2023: The Year in Review

By Matt Schiavenza

Managing Editor

Families arrive at the Migration Reception Center in Lajas Blancas, Darien province, Panama via the Chucunaque River, on August 1, 2023, following their perilous journey across the Darien Gap.. (Tarina Rodriguez for HIAS)

A woman in a wheelchair is helped from a train carrying people fleeing conflict after arriving at the station in Lviv, Ukraine on February 14, 2023. Re-established in 2022, HIAS Ukraine has partnered with numerous local organizations to provide services to hundreds of thousands of people in the country. (Paula Bronstein for HIAS)

Elderly refugees, newly arrived from Sudan, receive monthly assistance at a HIAS distribution center in the Arkoum refugee camp, eastern Chad, August 14, 2023. (Monim Haroon/HIAS)
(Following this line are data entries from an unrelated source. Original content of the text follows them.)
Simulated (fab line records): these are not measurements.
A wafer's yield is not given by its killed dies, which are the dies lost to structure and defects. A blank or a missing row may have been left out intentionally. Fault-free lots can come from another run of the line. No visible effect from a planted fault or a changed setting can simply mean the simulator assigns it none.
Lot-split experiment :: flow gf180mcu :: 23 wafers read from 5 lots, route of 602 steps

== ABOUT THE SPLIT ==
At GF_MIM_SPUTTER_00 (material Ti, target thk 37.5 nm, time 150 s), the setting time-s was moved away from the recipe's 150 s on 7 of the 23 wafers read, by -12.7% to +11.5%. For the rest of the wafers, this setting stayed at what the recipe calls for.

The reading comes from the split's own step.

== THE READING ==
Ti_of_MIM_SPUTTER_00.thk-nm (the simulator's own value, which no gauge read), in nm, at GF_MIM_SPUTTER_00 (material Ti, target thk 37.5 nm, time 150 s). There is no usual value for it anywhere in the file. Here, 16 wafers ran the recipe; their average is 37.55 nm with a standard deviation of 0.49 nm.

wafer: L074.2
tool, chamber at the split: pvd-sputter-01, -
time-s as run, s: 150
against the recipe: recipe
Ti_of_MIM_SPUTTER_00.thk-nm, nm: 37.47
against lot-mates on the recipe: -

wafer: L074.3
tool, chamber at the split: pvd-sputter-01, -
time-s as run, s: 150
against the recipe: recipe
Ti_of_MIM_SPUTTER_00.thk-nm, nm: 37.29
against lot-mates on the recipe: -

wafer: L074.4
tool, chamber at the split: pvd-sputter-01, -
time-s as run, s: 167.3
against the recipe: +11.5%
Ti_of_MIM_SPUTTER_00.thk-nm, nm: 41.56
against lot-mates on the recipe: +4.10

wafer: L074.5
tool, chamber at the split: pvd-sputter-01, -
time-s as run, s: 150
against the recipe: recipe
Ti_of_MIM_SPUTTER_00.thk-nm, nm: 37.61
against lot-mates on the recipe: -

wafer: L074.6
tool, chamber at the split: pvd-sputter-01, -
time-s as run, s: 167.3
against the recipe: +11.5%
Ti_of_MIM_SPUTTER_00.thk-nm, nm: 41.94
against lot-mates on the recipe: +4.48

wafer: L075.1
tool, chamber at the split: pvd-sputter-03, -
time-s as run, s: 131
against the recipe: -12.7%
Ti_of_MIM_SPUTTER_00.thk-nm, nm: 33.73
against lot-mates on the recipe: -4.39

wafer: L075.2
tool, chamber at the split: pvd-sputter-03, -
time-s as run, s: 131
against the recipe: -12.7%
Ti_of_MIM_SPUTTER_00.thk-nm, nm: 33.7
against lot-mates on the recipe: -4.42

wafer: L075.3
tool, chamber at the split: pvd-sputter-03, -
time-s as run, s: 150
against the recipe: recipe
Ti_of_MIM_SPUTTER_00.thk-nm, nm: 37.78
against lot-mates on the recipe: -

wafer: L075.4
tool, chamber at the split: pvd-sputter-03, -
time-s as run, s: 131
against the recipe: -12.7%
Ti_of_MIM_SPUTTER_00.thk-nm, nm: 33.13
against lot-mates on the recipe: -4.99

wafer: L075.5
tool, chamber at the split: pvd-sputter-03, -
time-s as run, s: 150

HIAS Israel Emergency Partnerships Coordinator Abdelmonim Haroon (C), who is himself an asylum-seeker from Sudan, hold hands with an Eritrean boy displaced by the October 7 attacks, Nitsana, Israel on October 26, 2023. (Sammy Voit for HIAS)

Aminta, 64, a displaced member of the Wayuu ethnicity, conducts a ceremonial farewell at the HIAS office in Maracaibo, Venezuela, on November 20, 2023. HIAS Venezuela provides mental health support in an effort to empower indigenous communities in the country. (Andrea Hernandez Briceno for HIAS)

Robert*, a former Ugandan refugee, stands outside his Philadelphia residence, observing the neighborhood surroundings on June 12, 2023. Robert has found safety and is establishing a new life in Philadelphia after fleeing Uganda due to anti-LGBTQ laws. (Andrew Rozario/HIAS)

The Levit/Kushnarov family, resettled in Portland, Oregon from Kharkiv, Ukraine, attend seder at the home of Sara and Joe Safdie on April 5, 2023. Sara Safdie (bottom right), who leads the ShalomPortland Welcome Circle that resettled the family, explains the 10 plagues while everyone removes a drop of wine from their cups in commemoration of each plague. (Katharine Kimball for HIAS)

Andres*, a Venezuelan refugee participating in a “positive masculinities” course organized by HIAS Peru, shares an intimate moment with his wife, Andrea Reyes*, at their residence in Lima, Peru, on September 1, 2023. (Gihan Tubbeh for HIAS)

A HIAS Peru staff member (L) offers bottled water to people affected by severe rains, flooding, and landslides in Lima, Peru, March 26, 2023. HIAS also offered hygiene kits and direct cash assistance to many who were forced into temporary camps by the extreme weather. (Miguel Arreátegui Rodríguez for HIAS)

Christine Munyao (R), a child protection associate, meets with a client in the Rongai outreach center that HIAS uses to help refugees who cannot come to the Kawangware office in Nairobi, Kenya, July 18, 2023. (Sharon Samber/HIAS)

Ardna Hamkar, 15, replants a plant in fresh soil in a community garden for refugees at the Gulf Coast JFCS Refugee Garden in Clearwater, Florida, June 1, 2023. (Zack Wittman for HIAS)

A refugee from Sierra Leone who has received assistance from HIAS, poses for a photograph by the Aegean Sea in Mytillini on the island of Lesvos, Greece, October 3, 2023. HIAS Greece provides legal services to refugees on the island. (Loulou d’Aki for HIAS)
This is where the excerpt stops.